The concept of breed is one of the most controversial within the natural sciences. Farmers play an essential role in identifying and defining a breed; a livestock breed is one that is recognized as such by a group of farmers. According to scientist Jay Laurence Lush, for example, “no-one is authorized to assign a scientific value to this term. It is the farmers’ word, which we must accept as the correct definition.” That said, it is possible to define a breed as a group of domestic animals from the same species with defined and identifiable exterior traits (passed on to descendants through heredity), which can be distinguished and separated from others of the same species on the basis of visible characteristics (size; color of coat or plumage; shape of the head, limbs, horns, tail, etc.).

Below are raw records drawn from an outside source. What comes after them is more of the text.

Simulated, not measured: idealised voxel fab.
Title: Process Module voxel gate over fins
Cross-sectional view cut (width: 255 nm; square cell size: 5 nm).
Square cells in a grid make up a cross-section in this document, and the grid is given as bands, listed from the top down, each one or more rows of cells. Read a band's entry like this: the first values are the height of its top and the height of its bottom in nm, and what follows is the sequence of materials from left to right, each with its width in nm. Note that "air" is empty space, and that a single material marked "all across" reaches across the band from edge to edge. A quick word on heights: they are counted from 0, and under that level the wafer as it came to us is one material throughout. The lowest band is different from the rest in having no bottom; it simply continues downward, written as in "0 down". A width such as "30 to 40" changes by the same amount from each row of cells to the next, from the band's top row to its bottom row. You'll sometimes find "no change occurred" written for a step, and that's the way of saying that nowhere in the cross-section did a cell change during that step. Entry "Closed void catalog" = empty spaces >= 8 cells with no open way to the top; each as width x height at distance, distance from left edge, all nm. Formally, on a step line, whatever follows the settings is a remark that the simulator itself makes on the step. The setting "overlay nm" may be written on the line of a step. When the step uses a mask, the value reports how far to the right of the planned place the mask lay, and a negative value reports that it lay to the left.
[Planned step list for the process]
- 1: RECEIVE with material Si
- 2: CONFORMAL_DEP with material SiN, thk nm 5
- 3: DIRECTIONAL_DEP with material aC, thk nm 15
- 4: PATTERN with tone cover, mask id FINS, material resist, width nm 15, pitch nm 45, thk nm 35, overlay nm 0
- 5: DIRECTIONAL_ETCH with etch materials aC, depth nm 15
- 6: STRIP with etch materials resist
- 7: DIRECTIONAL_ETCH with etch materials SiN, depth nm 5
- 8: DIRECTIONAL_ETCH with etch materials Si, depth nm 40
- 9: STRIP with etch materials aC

A breed can be defined as native when its characteristics are linked to a specific area of varying size where it has developed or naturally adapted over time (for cattle, it takes at least six generations to fix the characteristics of a breed).
Some examples of breeds are Mirandaise cattle, a beef breed originally from Gers, a department in the Midi-Pyrénées region of France; the Saluzzo white hen from Piedmont, Italy; and the Villsau sheep from Norway’s northwest coast, one of the oldest sheep breeds still surviving in Northern Europe.
Native breeds adapt better to the climactic, geographic and socioeconomic conditions of a place, and in extreme environments they require less attention and less food.
For a breed to be officially defined as such, it must be registered. The registration of a breed occurs only following a request by a group of farmers.
Breeds originate in specific places, but in some cases-and this usually happens because some of their characteristics are particularly useful-they can spread to other parts of the world. A breed might be at risk of extinction in its native area but common in other parts of the world, like the Toggenburg goat, originally from the Swiss canton of St. Gallen but now found in many other Alpine regions.
In the Ark of Taste, it is always important to link the breed to a food product, such as meat, milk, a cheese or a cured meat.
The Worldwatch List of Domestic Animal Diversity, published for the first time in 2000 by the United Nations Food and Agriculture Organization (FAO) and Environmental Programme (UNEP), is a reference point for domestic breeds at risk of extinction around the world. According to the report, every week the world loses two animal breeds raised by humans, we have already lost a thousand breeds over the past century and a third of those still existing (over 2,000) risk disappearing in the next 20 years. Once a breed is extinct, it is gone forever.
One of the greatest dangers to domestic animal diversity is the export of animals from the global north to the global south, which often leads not only to hybrids but also the complete replacement of local breeds, which are considered to be less productive than those from industrialized countries.